With two wars winding down, the Pentagon's $650-billion annual budget offers tempting but politically risky targets for spending slashers duelling it out over the U.S. debt ceiling.

Defence is by far the biggest discretionary chunk in the U.S. federal budget. But cutting defence spending is a political minefield. Every base has a powerful constituency. Every shiny new weapon is backed by a gaggle of powerful lobbyists and dire warnings that cuts mean vulnerabilities and jobs lost. And with tens of thousands of "wounded warriors," cutting veterans' benefits is even more politically dangerous.

No president - even one who reached the Oval Office on a pledge to get out of Iraq - can afford to seem "soft" on defence. Nevertheless, the Pentagon faces the axe.

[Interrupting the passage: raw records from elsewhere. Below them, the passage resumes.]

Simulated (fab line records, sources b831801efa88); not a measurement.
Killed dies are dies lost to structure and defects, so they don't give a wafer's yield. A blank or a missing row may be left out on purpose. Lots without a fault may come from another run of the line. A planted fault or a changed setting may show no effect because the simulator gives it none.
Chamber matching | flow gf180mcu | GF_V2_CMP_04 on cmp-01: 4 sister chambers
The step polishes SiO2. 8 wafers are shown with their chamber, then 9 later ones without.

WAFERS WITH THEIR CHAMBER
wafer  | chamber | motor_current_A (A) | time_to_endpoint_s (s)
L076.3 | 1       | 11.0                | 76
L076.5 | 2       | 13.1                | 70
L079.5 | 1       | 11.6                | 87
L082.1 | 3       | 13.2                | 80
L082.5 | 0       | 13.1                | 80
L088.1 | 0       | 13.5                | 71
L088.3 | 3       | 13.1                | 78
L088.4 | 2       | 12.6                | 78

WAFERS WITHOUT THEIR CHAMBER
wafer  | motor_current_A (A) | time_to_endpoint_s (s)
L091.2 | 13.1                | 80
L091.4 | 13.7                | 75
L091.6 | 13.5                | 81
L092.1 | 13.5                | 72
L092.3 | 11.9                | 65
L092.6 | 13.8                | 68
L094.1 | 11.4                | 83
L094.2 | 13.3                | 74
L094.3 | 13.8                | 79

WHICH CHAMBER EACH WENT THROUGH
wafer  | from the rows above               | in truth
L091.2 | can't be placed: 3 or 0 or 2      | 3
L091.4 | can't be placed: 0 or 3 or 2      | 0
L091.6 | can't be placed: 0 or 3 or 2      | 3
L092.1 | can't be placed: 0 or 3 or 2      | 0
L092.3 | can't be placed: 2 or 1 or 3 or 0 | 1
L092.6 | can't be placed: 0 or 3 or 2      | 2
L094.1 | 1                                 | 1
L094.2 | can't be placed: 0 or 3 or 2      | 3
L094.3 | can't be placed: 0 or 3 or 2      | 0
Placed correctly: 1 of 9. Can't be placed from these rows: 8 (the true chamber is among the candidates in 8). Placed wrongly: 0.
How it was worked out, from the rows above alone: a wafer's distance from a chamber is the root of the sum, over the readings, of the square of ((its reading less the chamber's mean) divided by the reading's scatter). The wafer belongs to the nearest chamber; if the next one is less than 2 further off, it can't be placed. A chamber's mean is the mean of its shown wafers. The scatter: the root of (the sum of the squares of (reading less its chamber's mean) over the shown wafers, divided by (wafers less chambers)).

President Barack Obama has called for $400-billion in cuts - over 12 years. Serious budget cutters want far more. Among the most tempting targets are these big-ticket items.

F-35s

Tens of billions in savings - just for cutting a few hundred warplanes - is the untested claim of those targeting the F-35 Joint Strike Fighter. It's the trillion-dollar warplane - the most expensive Pentagon project ever. But years late, the promise has faded of a multi-role warplane that would replace half a dozen aging types of fighters and bombers for the navy, air force and marines, and serve a huge export market. Instead of money-saving variants of a single basic design, the F-35 will cost 30 per cent more to fly than the older warplanes it replaces. The United States wants 2,443 F-35s. Close allies have ordered 700 more, including 65 for Canada. With thousands of aging fighters nearing their final flights, scrapping the entire F-35 program seems unlikely. But big cuts may be in the offing. Perversely, that could drive up the per-plane cost sky high for small buyers such as Canada.

Troops

Bringing home tens of thousands of troops from Iraq and Afghanistan saves some money, but actually cutting the size of the army, navy and air force generates huge savings. Current plans call for trimming 47,000 troops. That's a tiny fraction of America's 1.45-million men and women in uniform. Another 800,000 are part-time soldiers, in the reserves and national guard. Reducing future enlistment is politically safer than actually cutting serving soldiers. And cutting deployments overseas is far easier than closing bases at home. Estimates vary but, on average, a soldier based overseas (but not in a war zone) costs $500,000 annually.

Carrier battle groups

America has 11 mighty nuclear-powered Nimitz-class aircraft supercarriers, each one surrounded by a fleet of cruisers, destroyers, frigates, resupply ships and a nuclear-attack submarine or two. With more warplanes than most entire countries, each battle group alone is more powerful than any other navy on Earth. New ones, even bigger and more expensive, are on the way. The new supercarrier Gerald R. Ford, due to join the navy in 2015, will cost $5.1-billion, not including warplanes, it's fleet of escorts and operating costs over a half-century life. Eventually, the U.S. Navy wants 11 Ford-class ships to replace all 11 of the existing supercarriers. While the new carriers may actually be less expensive to deploy - with significantly smaller crews - even Robert Gates, the recently retired defence secretary, questioned whether America still needs 11 carrier groups. Replacing the existing 11 with seven of the new ones would save hundreds of billions over the next five decades.